I came here to write about choosing gratitude. About how, even though things aren’t perfect, I am grateful to have a home in town to live in for the winter. I’m grateful for running water, friends within walking distance. I’m grateful that self-care will be a little bit easier now.

But scrolling through my Facebook feed and reading about First Nation’s people taking peaceful and powerful stands to protect their land, their rights, and their water, in North Dakota and, here in Canada, at Muskrat Falls, I feel like my little gratitudes are so meaningless. Talking about my small life, about walking to the grocery store or watching the ice form on the river, is so useless. There are people out there right now, mothers with their children in their arms, facing down cops in riot gear. Tear gas and sound cannons and military vehicles meant to intimidate. My triumphs and problems, though large in my life, are so insignificant in comparison.

It’s easy to become overwhelmed. I could expand my view to include all of the people fleeing their war-torn homes. All of the people who are being hit hardest by hurricanes, floods, droughts, record high temperatures. All of the people starving while we send perfectly edible food to landfills. Dead zones in the ocean. Mass extinction. I could go on, and on. And on. I could throw up my hands in despair because how could I or anyone else ever have any effect on all of this? It feels out of control, too big, unmanageable.
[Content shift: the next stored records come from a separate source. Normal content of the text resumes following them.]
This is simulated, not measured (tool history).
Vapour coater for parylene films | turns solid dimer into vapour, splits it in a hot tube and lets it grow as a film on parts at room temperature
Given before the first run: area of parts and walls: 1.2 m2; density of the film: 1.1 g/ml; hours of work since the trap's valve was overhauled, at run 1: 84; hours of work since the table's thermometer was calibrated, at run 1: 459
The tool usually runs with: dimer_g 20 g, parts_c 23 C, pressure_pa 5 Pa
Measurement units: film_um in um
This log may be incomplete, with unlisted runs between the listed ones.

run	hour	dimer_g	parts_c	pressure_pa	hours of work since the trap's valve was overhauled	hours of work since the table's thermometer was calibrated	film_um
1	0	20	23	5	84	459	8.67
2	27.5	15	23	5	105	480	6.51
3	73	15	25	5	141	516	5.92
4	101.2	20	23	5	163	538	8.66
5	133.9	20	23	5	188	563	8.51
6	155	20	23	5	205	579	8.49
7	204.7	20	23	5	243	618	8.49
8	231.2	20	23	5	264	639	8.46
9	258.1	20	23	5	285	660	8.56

So I come back to the small. I come back to what I can do today. I can amplify the voices demanding change. I can add my voice to it. I can donate money and supplies. I can educate myself about the damage of colonialism, capitalism, misogyny, rape culture. I can challenge all of my own biases and privileges. I can raise my children to be aware of these things, too. I can raise them to ask uncomfortable questions, to call out wrongs when they see them, to be compassionate and generous and thoughtful human beings. I can hope.

If we all practice taking these small actions each day, if we all take them together, maybe they’ll add up to something greater than all of us. Maybe they’ll add up to the massive change we need, for the planet and for all of us living on it. My small gratitudes don’t seem quite so insignificant, when they go hand in hand with these actions. I am grateful to have my eyes open.